April 21, 2005, 1:26AM
U.S. CLAY COURT CHAMPIONSHIPS
On the surface, they are major problems
Red clay courts bring complaints; McIngvales likely to try green version for '06 tournament
By DALE ROBERTSON
Copyright 2005 Houston Chronicle
Because the players are seeing red, Linda McIngvale sounds resigned to thinking green.
The well-intentioned but pricey and logistically maddening efforts to make finicky French red clay work for the U.S. Men's Clay Court Championships at McIngvale's Westside Tennis Club may soon be abandoned. Beset by myriad problems with soft spots that cause dreadful bounces and slick patches that represent a danger to the players, the club is contemplating a major change for the 2006 tournament.

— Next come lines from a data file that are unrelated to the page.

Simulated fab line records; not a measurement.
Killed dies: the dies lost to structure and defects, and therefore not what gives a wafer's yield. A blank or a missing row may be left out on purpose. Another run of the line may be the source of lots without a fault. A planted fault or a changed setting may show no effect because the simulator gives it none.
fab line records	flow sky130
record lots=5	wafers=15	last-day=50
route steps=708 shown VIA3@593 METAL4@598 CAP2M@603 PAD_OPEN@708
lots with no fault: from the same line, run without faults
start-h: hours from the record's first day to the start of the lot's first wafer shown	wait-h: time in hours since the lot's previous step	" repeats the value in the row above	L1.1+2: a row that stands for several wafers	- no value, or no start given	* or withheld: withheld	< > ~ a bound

"The ATP has suggested we consider green clay," Linda McIngvale said. "We're going to look at the possibility."
In the past, the exotic red clay, eponymous with Roland Garros and the French Open, has served both the club and the tournament well. But the latest ordeal of changing from the Masters Cup hard court back to the terre battu (literally, "beaten earth") has been a comedy of errors, many of them the unforced kind.
Except nobody's laughing, certainly not the skittish players, McIngvale or the beaten-down Westside grounds crew, which has worked into the wee hours every evening trying to improve the consistency of the playing surface.
Acting as the tournament director herself this year, McIngvale issued a mea culpa, saying: "We know the courts aren't right, and I personally apologize for that. We've set a very high standard for ourselves here, so we aren't satisfied, either. It's important that everybody understands how much it matters to us, and that we're doing everything we can to get them exactly right. We've had our people working all night. I haven't left the club before 3 a.m."
Little outward criticism
McIngvale said she had expected Frenchman Sebastien Grosjean, a first-time participant in the event, to be the most hyper-critical, given his pedigree. Instead, he has been a helpful resource, offering ideas on how to make emergency repairs. Player criticism has, in fact, been remarkably muted — at least for the public's ears — but that has more to do with the affection the pros have for Linda and her husband, Jim, the prominent discount furniture impresario "Mattress Mack."
The pros thought highly enough of the Clay Courts as an event to have voted it one of the two best International Series tournaments on the ATP Tour in 2004.
"They've put tens of millions (of dollars) into this sport," Andre Agassi said diplomatically. "While the court is difficult for all of us, we're also all better off for having them involved with this game. I hesitate to highlight a negative when there have been so many positives."
But tennis is business and business is business. There's not much tennis players loathe more than unpredictability, especially if it's under their feet.
Andy Roddick is as close to the McIngvales as anyone. When he was asked after his first singles match Tuesday if the Gallery Furniture Stadium Court had become at least "acceptable," his reply was, "We played a match on it."
Following his win over Robby Ginepri on Wednesday night, he said: "It was still a factor. But I'm trying to take the attitude it is what it is. You can just try to deal with it the best you can and hope it doesn't affect a crucial point."
There's no doubt the red clay makes for the prettiest backdrop, or that it screams legitimacy because it's the clay of Roland Garros, the Grand Slam tournament every ground-stroking maestro with ochre-stained shoes dreams of conquering before he dies. But the vast majority of American clay courts are green. While they are perfectly fine, they are somewhat drab in appearance.
The McIngvales were lauded for stepping up and sparing no expense for "real" clay when they landed the Clay Courts in 2001. Four red clay courts already were in place. But five more were needed, and the McIngvales brought the Roland Garros experts back to reprise their earlier handiwork.
Maurice Lambri, the man in charge of the project for the company, Supersol, and his men lived here for weeks. Fifty-two containers full of limestone subsoil and hundreds of bags of the crushed brick clay had to be shipped from France to the Port of Houston. Then, when the first conversion from the Masters Cup cement back to clay was necessary, the Supersol team returned en masse.
But this year the gents weren't able to come, McIngvale said. So Westside tackled the job in house, and things went badly from the beginning.
"It's a very complicated process," McIngvale said, "much moreso than the green clay requires. We have some of those (courts), too, so we know."
The red clay also hasn't been the star magnet the McIngvales had hoped as none of the super-elite European clay-court specialists have yet deigned to play Houston.
"We're not getting players because of the red clay, so it's probably time to rethink what's best for us and for the tournament," McIngvale said.
Which isn't called the U.S. Men's Red Clay Court Championships.